Through the second half of 1984, Gagne booked Zenk on average two to three nights a month. Gagne had a reputation for paying his wrestlers fairly, with Zenk earning around $700 per night. Tom supplemented this with night-club bouncing (at $50 a night). Wally Karbo told him "Sure, go and do bouncing, but if you ever get beat, don't come back here". His approach to bouncing was to let troublemakers know "you're bigger than me and we don't want to fight" - but if they persisted, Zenk would turn them round and clamp on a sleeper hold.
As a young journeyman Zenk spent much of 1984 "paying dues" in preliminary bouts (see AWA Match Results). In general, established stars were reluctant to work with journeymen, partly because defeating a rookie added little to their prestige. But there was also a heightened risk of being injured by a new worker or upstaged by a younger man anxious to get ahead. Despite this, Zenk received the rare compliment of being booked with top AWA performers. According to Zenk - " I think I was cut a lot of slack sometimes because I was humble around the boys - and in the AWA I was from Robbinsdale like the rest of the guys, Vern Gagne, Larry the Axe, Curt... "
Bookings included
numerous matches against AWA Heavyweight Champion Nick
Bockwinkel, AWA Light Heavyweight
Champion Steve
Regal, Harley Race, Jimmy
Garvin, Michael
Hayes, Super
Destroyer
Butch Reed, Larry Zbyszko and the veteran Ray 'Crippler' Stevens.
"Steve Regal (AWA light heavyweight champion) was a really great worker for a rookie to work with. He could set your mind at ease, talk to you in the ring, and go at a pace you could follow and not blow up." Jimmy Garvin was similarly easy to work with. Bockwinkel sold for Zenk generously in a memorable televised match, but Zenk found Bockwinkel " clunky to work with when compared to [former AWA Heavyweight Champion] Harley Race. Harley was the best of the best, smooth, like a feather, great timing and great pace in the ring. Harley had it all, just what the promoters wanted."

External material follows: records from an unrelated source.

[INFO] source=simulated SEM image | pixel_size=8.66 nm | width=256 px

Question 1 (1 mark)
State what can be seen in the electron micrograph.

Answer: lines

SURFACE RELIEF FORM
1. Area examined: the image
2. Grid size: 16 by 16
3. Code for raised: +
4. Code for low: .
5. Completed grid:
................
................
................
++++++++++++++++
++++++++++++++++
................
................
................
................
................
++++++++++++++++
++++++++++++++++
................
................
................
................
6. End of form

In tag action Zenk teamed with his friend Curt Hennig against competition including AWA Tag Champions The Road Warriors, The Freebirds and the team of Bockwinkel and Mr Saito.
By the end of 1984
people were beginning to take serious notice of Tom Zenk's ring work.
Dave Meltzer's Wrestling Observer Newsletter recognized Zenk's
talent early, jointly awarding both Zenk and Keiichi Yamada (Jushin "Thunder"
Liger of New Japan Pro Wrestling) the 1984 "Rookie of the Year" Award.
The AWA responded, awarding Zenk the title of most improved wrestler in
the promotion. Meanwhile a wrestling newsletter of the time (August 1984)
speculated that "as Steve Regal moves on (possibly before year's end) Zenk
will be the new AWA light heavyweight champ."
Despite this, there was never any real chance that Zenk would prosper in the Gagne family promotion. Hogan had abandoned AWA in late 1983 in frustration at failing to be pushed over the ageing Bockwinkel. It remains an open question how Bockwinkel came to be so carried away by the moment, so blurred in his judgement, as to refuse to let Hogan beat him for the belt. But the final responsibility lay with Verne Gagne whose booking had always been heavily influenced by ties of family and friendship.
Typecast as a 'face', there was simply no question of Gagne pushing Zenk to top babyface ahead of his own son Greg or Larry Hennig's son Curt. In the unlikely event that imaginative AWA booking had cast Zenk as 'heel', there was, again, no question of him ever being pushed ahead of Gagne's son-in-law Larry Zbyszko. As Jim Brunzell told Zenk, Minneapolis MN was 'Gagne town.' To work in MN at all, Zenk was forced to accept billing "from Phoenix (or Tempe) Arizona." There could only be one spot for a 'home town hero' in AWA - and that spot was reserved exclusively for Greg Gagne.